Violette’s interest in this most famous of “cryptids” — animals whose existence has not been conclusively proved — dates to age 7 and an afternoon trip to watch a movie at the Elgin Opera House.

But his plans for this summer are more ambitious than any of his previous forays into forests where perhaps Bigfoot walks. Violette hopes to collect some compelling evidence while he hikes through the dense woods of the northern Blue Mountains near Tollgate.

His nearly lifelong fascination with the possibility that an unidentified primate roams the Pacific Northwest prompted Violette to recently start the Blue Mountain Bigfoot Research website (www.squatchoregon.com) and Facebook page.

Violette encourages people to visit the sites to share their Bigfoot sightings, track finds or other potential evidence, to offer to accompany him on evidence-gathering trips to the mountains, or just to order a piece of Bigfoot kitsch with which he hopes to bankroll his project.

“This is something that’s been on my mind since we moved back (to Northeastern Oregon),” Violette said. “I’ve always spent a lot of time out in the woods. I decided it’s time to take this seriously.”

Which is not to say that Violette can devote his life to pursuing what mainstream science long ago decided was merely a myth.

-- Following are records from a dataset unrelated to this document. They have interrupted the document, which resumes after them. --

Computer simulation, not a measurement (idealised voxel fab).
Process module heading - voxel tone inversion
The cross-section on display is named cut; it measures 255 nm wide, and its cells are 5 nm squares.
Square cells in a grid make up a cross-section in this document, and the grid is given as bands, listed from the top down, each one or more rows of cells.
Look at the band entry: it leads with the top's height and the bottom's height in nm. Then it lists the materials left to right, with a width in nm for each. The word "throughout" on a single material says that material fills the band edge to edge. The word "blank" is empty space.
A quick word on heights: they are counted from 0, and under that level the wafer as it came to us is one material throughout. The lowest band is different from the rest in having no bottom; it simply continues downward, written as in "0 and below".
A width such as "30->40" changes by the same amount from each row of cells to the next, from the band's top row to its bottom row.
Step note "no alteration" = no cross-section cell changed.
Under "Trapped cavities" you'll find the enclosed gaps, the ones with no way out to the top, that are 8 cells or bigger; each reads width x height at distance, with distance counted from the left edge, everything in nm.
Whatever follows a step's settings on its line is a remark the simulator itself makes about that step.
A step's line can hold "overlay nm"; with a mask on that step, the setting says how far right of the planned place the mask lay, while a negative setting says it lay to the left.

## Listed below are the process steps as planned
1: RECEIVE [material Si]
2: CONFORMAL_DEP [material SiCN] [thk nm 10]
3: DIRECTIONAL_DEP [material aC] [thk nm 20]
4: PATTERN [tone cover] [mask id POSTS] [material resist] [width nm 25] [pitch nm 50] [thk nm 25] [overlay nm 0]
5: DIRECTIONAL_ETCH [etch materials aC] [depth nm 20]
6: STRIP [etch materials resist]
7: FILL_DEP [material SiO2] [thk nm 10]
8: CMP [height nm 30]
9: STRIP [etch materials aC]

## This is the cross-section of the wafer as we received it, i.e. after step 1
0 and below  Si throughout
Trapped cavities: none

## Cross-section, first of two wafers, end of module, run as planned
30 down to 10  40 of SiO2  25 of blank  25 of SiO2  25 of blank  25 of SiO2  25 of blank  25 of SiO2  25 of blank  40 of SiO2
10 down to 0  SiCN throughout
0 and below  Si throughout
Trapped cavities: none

He performs as Professor Algernon, a magician in the Steampunk tradition, he works with the Eastern Oregon Regional Theatre in Baker City, and he’s the drama coach at Baker High School.

Besides which he works part time at Cashway Lumber Company in Baker City.

But as his wardrobe choices and his basement decor both announce without a shred of subtlety, Violette’s dedication to the pursuit of Bigfoot is considerable.

“It’s important to me that science eventually accepts this,” he said. “It’s not just a reason to go out into the woods.”